Daily Alert Pipeline
A standalone cron script that fetches alerts from the Lark API, parses them, inserts into StarRocks, and generates daily recommendations.
Key file: daily_alert_pipeline.py
Usage
python3 daily_alert_pipeline.py # Process yesterday
python3 daily_alert_pipeline.py 2026-03-10 # Process specific date
python3 daily_alert_pipeline.py 2026-03-10 2026-03-11 # Process multiple dates
python3 daily_alert_pipeline.py --backfill 7 # Process last 7 days
python3 daily_alert_pipeline.py --catch-up # Yesterday + today (up to now)

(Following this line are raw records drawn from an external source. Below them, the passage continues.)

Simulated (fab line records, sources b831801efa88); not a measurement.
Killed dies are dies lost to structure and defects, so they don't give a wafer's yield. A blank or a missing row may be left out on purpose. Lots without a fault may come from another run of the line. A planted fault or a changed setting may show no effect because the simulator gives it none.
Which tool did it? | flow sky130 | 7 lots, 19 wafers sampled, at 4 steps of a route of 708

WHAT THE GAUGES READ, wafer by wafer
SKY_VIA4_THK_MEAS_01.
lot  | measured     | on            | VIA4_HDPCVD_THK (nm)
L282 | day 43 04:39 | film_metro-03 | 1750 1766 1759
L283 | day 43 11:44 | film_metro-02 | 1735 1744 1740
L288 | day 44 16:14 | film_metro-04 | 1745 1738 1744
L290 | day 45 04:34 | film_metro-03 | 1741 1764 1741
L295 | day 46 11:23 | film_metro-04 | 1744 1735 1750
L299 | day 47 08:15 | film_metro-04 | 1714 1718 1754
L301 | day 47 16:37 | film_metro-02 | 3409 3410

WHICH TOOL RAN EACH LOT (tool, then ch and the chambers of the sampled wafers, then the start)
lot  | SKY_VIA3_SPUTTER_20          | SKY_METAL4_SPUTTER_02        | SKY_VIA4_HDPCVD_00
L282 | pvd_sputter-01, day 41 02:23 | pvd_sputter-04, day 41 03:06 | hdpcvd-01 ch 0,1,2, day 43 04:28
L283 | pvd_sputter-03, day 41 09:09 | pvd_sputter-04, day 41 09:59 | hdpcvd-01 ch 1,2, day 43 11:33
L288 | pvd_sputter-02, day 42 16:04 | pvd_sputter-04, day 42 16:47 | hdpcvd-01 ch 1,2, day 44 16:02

python3 daily_alert_pipeline.py --today # Today only (up to now)
Environment Variables
| Variable | Default | Notes |
|---|---|---|
LARK_APP_ID | (required) | Lark app credentials |
LARK_APP_SECRET | (required) | Lark app credentials |
LARK_CHAT_ID | oc_392593bb5ace3f00ee10ab53bfe7681f | BYOC Online Alarm channel |
STARROCKS_HOST | 1cogri9tn-internal.cloud-app.celerdata.com | Direct internal endpoint (no SSH tunnel on EC2) |
STARROCKS_PORT | 9030 | |
STARROCKS_USER | kk | |
STARROCKS_PASSWORD | (required) |
Pipeline Steps
1. Fetch from Lark API
Uses a built-in LarkClient class that authenticates via tenant access token (/auth/v3/tenant_access_token/internal). Fetches messages from the chat container with time-range filtering and pagination (page_size: 50, sorted by ByCreateTimeAsc).
2. Parse Alerts
Contains a self-contained copy of parse_alert_card() (from load_lark_alerts.py). Parses each interactive card message into alert rows. Appends -f (Firing) or -r (Resolved) suffix to message IDs to handle multi-alert cards where a single Lark message contains both statuses.
3. Insert into StarRocks
Batch inserts parsed rows into alerts.lark_alerts via mysql.connector.
4. Generate Recommendations
The populate_recommendations() function runs after ingestion:
- Queries all alerts for the target date (by
created_atin Pacific time). - Aggregates by
alert_name: fired count, resolved count, affected clusters, regions. - Looks up severity and recommendation text from built-in dictionaries.
- Flags noisy alerts (fired 10+ times in a day, or affecting 3+ clusters).
- Deletes and re-inserts recommendations for that date (idempotent).
Severity Levels
| Severity | Example Alerts |
|---|---|
| Critical | ProcNotRunning, BeAliveAbnormal, ClusterStateAbnormal, FEQueryErrRateMoreThan60% |
| Warning | FEHeapUsageTooHigh, FEMaxTabletCompaction, RootFreeDiskLessThan10%, FEGCCount |
| Info | OperationDurationGT10m |
The full mapping covers 21 known alert types with specific recommendations for each.
Deployment
Designed to run on an EC2 instance in the same VPC as StarRocks (connects directly to the internal endpoint, no SSH tunnel needed). Schedule via cron to run daily after midnight Pacific.